Many Indian states have tried to ban alcohol, and achieved different levels of success in doing so. Only this week, Nitish Kumar, Chief Minister of the eastern state of Bihar, called for stricter enforcement of the ban he put in place in 2016.
However, the findings of the National Family Health Survey (NFHS) 2019-20, that was released on December 15, raise questions on whether the prohibition on sale and consumption of alcohol has actually worked. It turns out that Bihar sees higher alcohol consumption than some states that don’t have any such restrictions in place, with 15.8 percent and 14 percent of rural and urban men consuming alcohol respectively. Telangana, with no restrictions, ranked the highest on this list, with 43.3 percent of men consuming alcohol.
On the other hand, Gujarat, which reinstated a ban on alcohol when it became an independent state in 1961, sees the lowest consumption among states, with only 5.8 percent of men consuming alcohol. Lakshadweep, the only union territory with an alcohol ban, reports consumption by only 0.4 percent of men. However, despite having similar prohibitions in place, the northeastern states of Mizoram and Nagaland report high percentages of alcohol consumption. While 24 percent of men consume alcohol in Nagaland, 23.8 percent of their counterparts in Mizoram do so.

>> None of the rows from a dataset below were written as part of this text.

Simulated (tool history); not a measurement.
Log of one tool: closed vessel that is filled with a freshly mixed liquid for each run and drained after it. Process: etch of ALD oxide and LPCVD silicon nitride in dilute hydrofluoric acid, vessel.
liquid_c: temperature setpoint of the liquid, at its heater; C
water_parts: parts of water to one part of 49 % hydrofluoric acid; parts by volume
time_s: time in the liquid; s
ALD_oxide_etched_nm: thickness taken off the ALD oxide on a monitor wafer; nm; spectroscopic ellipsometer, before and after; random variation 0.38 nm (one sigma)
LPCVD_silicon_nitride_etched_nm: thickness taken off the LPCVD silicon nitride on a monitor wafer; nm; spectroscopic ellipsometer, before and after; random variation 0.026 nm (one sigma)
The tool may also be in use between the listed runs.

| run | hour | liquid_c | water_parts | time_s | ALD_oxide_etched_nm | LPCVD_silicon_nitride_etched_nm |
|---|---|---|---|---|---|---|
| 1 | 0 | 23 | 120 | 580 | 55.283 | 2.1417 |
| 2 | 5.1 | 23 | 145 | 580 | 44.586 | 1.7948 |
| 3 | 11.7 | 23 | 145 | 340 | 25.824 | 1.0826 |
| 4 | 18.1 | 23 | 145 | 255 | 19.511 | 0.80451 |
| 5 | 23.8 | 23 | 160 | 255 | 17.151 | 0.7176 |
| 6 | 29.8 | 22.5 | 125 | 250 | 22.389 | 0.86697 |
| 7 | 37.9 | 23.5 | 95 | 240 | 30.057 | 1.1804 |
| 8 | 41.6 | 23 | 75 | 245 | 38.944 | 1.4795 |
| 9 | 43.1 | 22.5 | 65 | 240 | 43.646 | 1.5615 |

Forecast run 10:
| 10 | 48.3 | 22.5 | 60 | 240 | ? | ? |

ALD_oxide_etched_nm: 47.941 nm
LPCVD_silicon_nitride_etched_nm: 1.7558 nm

Mizoram also ranks first when it comes to tobacco consumption, with 61.6 percent of women and 72.9 percent men consuming tobacco. Placing last on this list, the states of Goa and Karnataka see overall tobacco use by only 10.4 and 17.8 percent of the population respectively. Overall, the report reveals that the use of tobacco is higher than that of alcohol in the country.
It is also surprising that Goa, which many people associate with booze-fuelled good times, sees lower alcohol consumption by men at 36.9 percent, than Telangana, which along with neighbouring state Andhra Pradesh, is known to have a more conservative stance on alcohol.
The survey also found that rural areas trump urban cities when it comes to drinking. Another common observation throughout the data is the vast difference in the consumption of alcohol between men and women, be it in rural or urban areas. Even in Telangana, only 6.7 percent of women consume alcohol. In Manipur, which sees sizable alcohol consumption in men at 37.5 percent, only 0.9 percent of women consume alcohol. At the same time, women in Sikkim and Assam grabbed the first two spots with 16.2 percent and 7.3 percent respectively.
Women in many states in India are known to be averse to alcohol. In Bihar, Kumar cited a strong demand from women and children as one of the reasons for strict regulations on alcohol consumption. Women blame liquor for their husbands’ abusive behaviour and worry about the example it sets for their children. Women in Kerala complained of the same, which became one of the reasons for a ban imposed in 2014, that was overturned by the Left Democratic Front government in 2017. Reeling from the consequences of rampant alcoholism among men in rural areas, many women in the south Indian state of Karnataka have also protested using their vote. For the last few years, the state has been witnessing a large-scale movement led by rural women demanding prohibition. Similar demands have been made by women in the neighbouring states of Maharashtra and Andhra Pradesh as well.
The new findings are part of the report released by the Union Minister of Health and Family Welfare as the facts and key indicators on population, reproductive and child health, family welfare, nutrition and others for 22 States/Union Territories (UTs) of the First Phase of the 2019-20 National Family Health Survey (NFHS-5) on December 15. The NFHS-5 is being conducted by the International Institute for Population Sciences (IIPS) in around 6.1 lakh (0.61 million) sample households in India.